Carrols Restaurant Group, Inc. and Carrols LLC (Assistant General Managers) - Brown, LLC

Carrols Restaurant Group, Inc. and Carrols LLC (Assistant General Managers)

The Defendants

Carrols owns and operates, directly and through its wholly-owned subsidiary, Carrols LLC, more than 800 franchised “Burger King” restaurants throughout the United States.

The Employees

Position(s): All current and former Assistant General Managers, Assistant Managers, General Managers, Restaurant General Managers, Shift Managers, Crew Members, and other employees who performed similar job duties under various titles (collectively referred to as “AGMs”), employed by Defendants

Location(s): Anywhere in the United States

Time Period: February 2017 through present

The Claims in The Lawsuit

The complaint alleges that Carrols Restaurant Group, Inc. and Carrols LLC failed to pay AGMs for the time they spend driving from store to store and picking up products/equipment. Because AGMs typically work at least 40 hours per week, Defendants’ failure to pay them for this time driving from store to store and picking up products/equipment violates the FLSA, which mandates that employees be paid for each hour worked in excess of 40 in a workweek at a rate not less than 1.5 their regular rate of pay.
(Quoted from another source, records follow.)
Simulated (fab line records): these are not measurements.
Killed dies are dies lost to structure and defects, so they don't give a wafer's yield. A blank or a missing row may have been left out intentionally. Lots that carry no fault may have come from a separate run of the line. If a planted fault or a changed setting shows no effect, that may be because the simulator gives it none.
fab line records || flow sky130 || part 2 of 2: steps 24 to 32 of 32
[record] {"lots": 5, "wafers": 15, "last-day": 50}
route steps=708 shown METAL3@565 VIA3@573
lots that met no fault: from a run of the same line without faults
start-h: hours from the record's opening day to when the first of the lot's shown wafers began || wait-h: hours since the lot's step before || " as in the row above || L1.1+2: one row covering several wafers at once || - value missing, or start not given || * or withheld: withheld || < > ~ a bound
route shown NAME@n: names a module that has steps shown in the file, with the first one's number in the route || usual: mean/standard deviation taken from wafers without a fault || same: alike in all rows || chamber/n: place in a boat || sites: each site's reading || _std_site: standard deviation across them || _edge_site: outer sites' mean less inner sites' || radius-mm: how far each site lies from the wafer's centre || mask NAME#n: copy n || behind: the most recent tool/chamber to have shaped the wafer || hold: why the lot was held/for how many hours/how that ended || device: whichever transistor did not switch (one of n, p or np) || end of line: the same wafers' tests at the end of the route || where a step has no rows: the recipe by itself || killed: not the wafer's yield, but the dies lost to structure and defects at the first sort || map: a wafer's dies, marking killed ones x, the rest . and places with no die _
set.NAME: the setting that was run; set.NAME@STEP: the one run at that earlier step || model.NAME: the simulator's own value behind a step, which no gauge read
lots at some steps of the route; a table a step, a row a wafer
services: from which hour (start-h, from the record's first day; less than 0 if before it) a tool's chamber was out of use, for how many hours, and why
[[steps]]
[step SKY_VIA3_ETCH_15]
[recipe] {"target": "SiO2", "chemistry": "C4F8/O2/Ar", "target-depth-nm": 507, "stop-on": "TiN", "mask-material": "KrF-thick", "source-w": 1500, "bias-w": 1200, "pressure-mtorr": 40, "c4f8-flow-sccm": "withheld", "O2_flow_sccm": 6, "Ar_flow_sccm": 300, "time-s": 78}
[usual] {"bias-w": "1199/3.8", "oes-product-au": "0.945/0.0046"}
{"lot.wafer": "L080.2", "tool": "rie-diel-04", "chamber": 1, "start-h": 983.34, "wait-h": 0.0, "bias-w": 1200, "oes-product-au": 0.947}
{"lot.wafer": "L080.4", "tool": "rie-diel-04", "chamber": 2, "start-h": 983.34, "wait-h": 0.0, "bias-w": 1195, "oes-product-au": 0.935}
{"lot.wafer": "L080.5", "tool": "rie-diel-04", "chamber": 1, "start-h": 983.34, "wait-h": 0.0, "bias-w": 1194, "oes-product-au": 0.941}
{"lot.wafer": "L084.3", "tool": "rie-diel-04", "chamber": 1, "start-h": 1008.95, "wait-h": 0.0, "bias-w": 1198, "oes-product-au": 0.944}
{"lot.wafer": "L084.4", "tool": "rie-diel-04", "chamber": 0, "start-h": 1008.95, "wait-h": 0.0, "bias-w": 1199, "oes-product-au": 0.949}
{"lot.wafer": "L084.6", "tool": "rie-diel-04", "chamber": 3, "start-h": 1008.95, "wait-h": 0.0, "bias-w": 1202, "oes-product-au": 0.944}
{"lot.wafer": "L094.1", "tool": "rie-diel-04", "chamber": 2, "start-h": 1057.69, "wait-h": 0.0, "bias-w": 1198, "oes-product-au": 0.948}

Frequently Asked Questions

Can Defendants discipline or fire me if I join the case?

No! The Fair Labor Standards Act prohibits retaliation and imposes harsh measures against employers who retaliate. For further information, please consult the Department of Labor’s Fact Sheet.

Will I have to testify or provide documentary proof?

Not necessarily. Many employees obtain monetary recoveries in Fair Labor Standards Act cases without ever having to appear at court or for depositions.

You are not required to provide documentary proof of your unpaid wages. In most cases, the employer is required to provide the employee’s payroll records to the employee and his or her attorney. In fact, the Fair Labor Standards Act mandates that employers keep accurate time and payroll records. The employer cannot escape this duty by requiring you as the employee to provide proof.

However, it is still important that you preserve any physical or electronic evidence relating to the case that you currently possession.

Will Brown, LLC be my attorneys?

Employees who sign Retainer Agreements and/or Consent to Sue forms will be represented by Brown, LLC with respect to the lawsuit and claims described above.

You will not be required to pay any attorneys’ fees or court costs to the Plaintiffs’ lawyers at this time and not pay any attorneys’ fees unless you prevail. Rather, in the event the Plaintiffs prevail in the lawsuit, by either judgment or settlement, the Plaintiffs’ attorneys will request that the Court order Defendants to pay the Plaintiffs’ lawyers their reasonable attorneys’ fees and reimburse them for any expenses.

How long will the case take?

It is very difficult to predict exactly how long a case will take. It depends on a variety of factors including the number of parties and claims involved, the rules and pace of the court, the complexity of the proofs, and the manner in which the employer defends the case.

When and if a settlement is reached, additional time is needed to prepare settlement documents, calculate settlement allocations, and seek and await the court’s review and approval of the settlement. wage-and-hour cases typically take 2-3 years, but this can be shorter or increase considerably.